P. v. Garzon CA2/1 ( 2013 )


Menu:
  • Filed 5/24/13 P. v. Garzon CA2/1
    NOT TO BE PUBLISHED IN THE OFFICIAL REPORTS
    California Rules of Court, rule 8.1115(a), prohibits courts and parties from citing or relying on opinions not certified for
    publication or ordered published, except as specified by rule 8.1115(b). This opinion has not been certified for publication
    or ordered published for purposes of rule 8.1115.
    IN THE COURT OF APPEAL OF THE STATE OF CALIFORNIA
    SECOND APPELLATE DISTRICT
    DIVISION ONE
    THE PEOPLE,                                                          B240633
    Plaintiff and Respondent,                                   (Los Angeles County
    Super. Ct. No. KA093699)
    v.
    WILLIAM WESLEY GARZON,
    Defendant and Appellant.
    APPEAL from a judgment of the Superior Court of Los Angeles County. Steven
    D. Blades, Judge. Affirmed in part and reversed in part with directions.
    ______
    Ava R. Stralla, under appointment by the Court of Appeal, for Defendant and
    Appellant.
    Kamala D. Harris, Attorney General, Dane R. Gillette, Chief Assistant Attorney
    General, Lance E. Winters, Assistant Attorney General, Victoria B. Wilson and Seth P.
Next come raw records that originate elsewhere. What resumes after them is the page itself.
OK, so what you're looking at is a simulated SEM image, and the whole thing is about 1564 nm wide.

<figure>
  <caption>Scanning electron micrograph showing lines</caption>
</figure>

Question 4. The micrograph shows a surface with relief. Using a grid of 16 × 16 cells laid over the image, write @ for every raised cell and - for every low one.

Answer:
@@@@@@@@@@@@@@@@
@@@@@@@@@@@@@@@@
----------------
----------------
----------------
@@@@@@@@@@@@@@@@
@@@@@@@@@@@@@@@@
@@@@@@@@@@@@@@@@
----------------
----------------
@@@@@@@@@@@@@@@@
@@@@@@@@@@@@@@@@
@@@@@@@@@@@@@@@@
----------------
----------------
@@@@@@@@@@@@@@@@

    McCutcheon, Deputy Attorneys General, for Plaintiff and Respondent.
    ______
    An amended information, filed on March 12, 2012, charged William Wesley
    Garzon with five counts: (1) murder (Pen. Code, § 187, subd. (a)); (2) driving under the
    influence of any alcoholic beverage or drug (Veh. Code, § 23152, subd. (a)); (3) driving
    with a blood alcohol percentage of .08 percent or higher (Veh. Code, § 23512, subd. (b));
    (4) driving with knowledge of a suspended license (Veh. Code, § 14601.5, subd. (a));
    and (5) gross vehicular manslaughter while intoxicated (Pen. Code, § 191.5, subd. (a)).
    The amended information specially alleged that Garzon had prior convictions for driving
    under the influence of alcohol and driving with a blood alcohol percentage of .08 percent
    or higher (Veh. Code, § 23512, subds. (a) & (b)), once in 2008 and again in 2010,
    and a prior conviction for driving with knowledge of a suspended license (Veh. Code,
    § 14601.5, subd. (a)). After trial, the jury found Garzon guilty on counts 2 through 5 and
    found true the special allegations regarding his prior convictions. The jury was unable to
    reach a verdict on count 1, and the trial court dismissed that count without prejudice.
    The court sentenced Garzon to a state prison term of 16 years 348 days to life, consisting
    of 15 years to life for gross vehicular manslaughter while intoxicated, with prior
    convictions under Vehicle Code section 23512, plus a consecutive one-year term for
    driving with knowledge of a suspended license and 348 days for a probation violation.
    The court imposed one-year prison terms for the convictions for driving under the
    influence of any alcoholic beverage or drug and driving with a blood alcohol percentage
    of .08 percent or higher but stayed execution of those sentences pursuant to Penal Code
    section 654 (section 654).
    On appeal, Garzon does not challenge his convictions but argues that the trial
    court erred by failing to stay pursuant to section 654 execution of sentence of the
    one-year term imposed for driving with knowledge of a suspended license. We disagree.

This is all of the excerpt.